I have no particular opinion of Katy Perry, though I find her social activism laudable, but I'd also point out that many of the artists/writers/musicians we think of today as high art were thought of in their time as essentially "pop" artists. Shakespeare was considered by many of his contemporaries to be essentially a canny craftsman who rewrote other peoples' plays to be more explicitly bloody, sexy and crowd-pleasing, and he retired a very rich man, the Elizabethan James Cameron. Mozart was considered to be pandering by writing operas in crude German rather than noble Italian; he did that because the money was in the beer-hall audiences and he wanted to get paid. More recently, the Beatles were originally considered to be a flash-in-the-pan haircut band, the original Flock of Seagulls. That judgment has generally changed. So one has to be very cautious in drawing a bright line between "popular" and "authentic," I think. The membrane might be there, but it's fairly permeable.
 
originally posted by Chris Coad:
The replacement of many flawed and technically unsound wines of yesteryear with technically sound wines benefits the vast majority of wine drinkers, no?

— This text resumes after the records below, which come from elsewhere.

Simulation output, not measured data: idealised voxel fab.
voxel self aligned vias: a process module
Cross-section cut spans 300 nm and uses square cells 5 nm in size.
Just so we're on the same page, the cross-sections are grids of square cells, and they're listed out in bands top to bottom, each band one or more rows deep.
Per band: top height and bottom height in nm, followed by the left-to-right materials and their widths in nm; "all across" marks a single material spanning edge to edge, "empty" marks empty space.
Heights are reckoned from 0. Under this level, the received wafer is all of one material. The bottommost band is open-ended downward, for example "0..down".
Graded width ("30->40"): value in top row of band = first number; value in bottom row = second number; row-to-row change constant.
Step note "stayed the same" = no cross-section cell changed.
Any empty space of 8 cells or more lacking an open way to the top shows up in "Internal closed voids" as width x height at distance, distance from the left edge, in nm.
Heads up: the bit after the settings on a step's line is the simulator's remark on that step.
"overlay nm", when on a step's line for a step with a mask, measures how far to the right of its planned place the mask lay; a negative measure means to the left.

You do persuade me, and your comparisons are apt. So I thought I'd just pop in with a pre-reading-you thought related to this, as well as to the New York Times piece cited by Jason Adams. To wit: wine isn't milk, and no one has to drink it.

How do we play with that? I suppose you could argue (as you have) that "culture" (in the form of theater and music) is equally optional, and I really like the persuading theory that indifferent entry-level stuff preps tyros for greater nuance (hey! gateway drug!).

But still, isn't all of this optional? No one's going to suffocate for lack of Yellowtail. And a handle of vodka gets the job done quicker.
 
That said, one of my favorite reads is George Orwell's Down and Out in Paris and London, in which the workers (they're working in a kitchen, but it's nonetheless manual labor) are given liters of wine per day. Something like seven liters?

It was thin stuff, back then, but that's still a consequential amount.
 
originally posted by Sharon Bowman:
That said, one of my favorite reads is George Orwell's Down and Out in Paris and London, in which the workers (they're working in a kitchen, but it's nonetheless manual labor) are given liters of wine per day. Something like seven liters?

It was thin stuff, back then, but that's still a consequential amount.

Our ancestors seem to have been mostly drunk all the time. If you check out any one of many beverage bills from our First Congress, it's fairly mind-boggling.

"Indeed, we still have available the bar tab from a 1787 farewell party in Philadelphia for George Washington just days before the framers signed off on the Constitution. According to the bill preserved from the evening, the 55 attendees drank 54 bottles of Madeira, 60 bottles of claret, eight of whiskey, 22 of porter, eight of hard cider, 12 of beer, and seven bowls of alcoholic punch."

Or look at the daily rations of booze for a typical British sailor of the times: one pint of 140-proof rum a day, every day of the week, eventually watered down with water and lime juice to make grog, and augmented with beer and other spirits on special occasions.

It's kind of a marvel that anything got done.
 
Well, when you're on a boat, there's not much to do other than observe the sea, no?

But point taken. The farewell party is eye-opening.
 
After doing some cider tasting last week, I was re-reading about early cider drinking in our now USA. It was eye-opening as well (why do my eyes require opening so frequently?).
 
Thanks for all the thoughtful responses, folks. I finally have a bit of time to formulate my thoughts.

Jonathan - I'd thought that the high/low art divide had fallen out of favor in academics, as Chris notes in his comments. Your larger point about wine being a commodity in a way that music isn't is certainly valid, so perhaps I should focus on the issue of craftsmanship in winemaking, in the same way that cooks, cheesemakers and woodworkers can be superior craftsmen (artisans?).

Todd - as a devoted Enophile, I understand your point all too well. This is why I focused on the purpose to which the technology was put, that of obliterating individual characteristics and making a more homogeneous "product."

Chris - I agree with you about the benefits of better plonk (or is that boatloads of cheap crap?) and of the slippery distinction between high art and low art. This is why I wanted to focus on the stylistic shifts that took place in Bordeaux and Napa, which were not at all about making better vin ordinaire but rather about regularizing very limited production and expensive wines. The musical analogy to that shift might be the formation of the band Asia in 1981, when 4 technically proficient prog rock veterans made the decision to form a band to make commercially successful music. I have no truck with such decisions, but they're motivated by commercial rather than artisanal considerations, don't you think?

Regarding the drinking habits of our predecessors, one need look no farther than AJ Liebling's Paris, where 2-3 L of wine person was considered perfectly normal.